Dykes' home is what Wilbur described as a travel trailer on land purchased from another neighbor approximately two years ago. She described him at 5-feet-8 and "exceedingly thin," and "unhealthy" looking. His introduction to the neighborhood came when he replaced a neighbor's mailbox with his own, she said. Soon he was threatening to shoot anyone or any animal that entered his property.
"He was very verbal that he hates all animals, and he didn't want any animals or people anywhere near his land," she said. "He told us flat out he would shoot any dogs that came onto his property."
Last year Dykes, who Wilbur refers to as "Mean Man," beat her 120-pound dog Max with a lead pipe when it entered what he perceived as "his side of the road," she said. Max died a week later.
Another neighbor, Claudia Davis, told The Associated Press that he had yelled at her and fired his gun at her, her son James Davis, Jr. and her baby grandson after he claimed their truck caused damage to a speed bump in the dirt road near his property. No one was hurt, but Davis, Jr. told the AP that he believes the shooting and kidnapping are connected to a court hearing concerning the incident.
"I believe he thought I was going to be in court and he was going to get more charges than the menacing, which he deserved, and he had a bunch of stuff to hide and that's why he did it," Davis said.
Police said that they do not think that Dykes had any connection to Ethan, and that SWAT teams and police are negotiating with Dykes.
Davis said that he has seen the bunker, which contains a television, and where Dykes has been known to hunker down for up to eight days.

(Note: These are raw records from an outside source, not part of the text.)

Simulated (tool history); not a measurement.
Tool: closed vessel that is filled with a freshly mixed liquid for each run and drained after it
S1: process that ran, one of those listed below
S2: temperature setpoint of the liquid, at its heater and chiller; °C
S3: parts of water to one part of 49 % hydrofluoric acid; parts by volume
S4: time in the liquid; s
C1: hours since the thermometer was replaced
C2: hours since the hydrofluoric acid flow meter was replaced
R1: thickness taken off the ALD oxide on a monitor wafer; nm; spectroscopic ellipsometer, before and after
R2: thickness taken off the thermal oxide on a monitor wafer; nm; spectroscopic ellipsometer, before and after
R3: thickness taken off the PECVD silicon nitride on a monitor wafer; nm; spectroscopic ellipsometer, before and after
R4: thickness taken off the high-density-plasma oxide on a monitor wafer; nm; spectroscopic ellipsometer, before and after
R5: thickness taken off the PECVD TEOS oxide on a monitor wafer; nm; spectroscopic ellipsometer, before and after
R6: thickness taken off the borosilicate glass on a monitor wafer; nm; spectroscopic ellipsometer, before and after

"He's got steps made out of cinder blocks going down to it," Davis said. "It's lined with those red bricks all in it."
Police say Dykes may have enough supplies to last him weeks.
Midland City Mayor Virgil Skipper pleaded Thursday for Dykes to release the boy.
"That's an innocent kid. Let him go back to his parents, he's crying for his parents and his grandparents and he does not know what's going on," he told ABC News. "Let this kid go."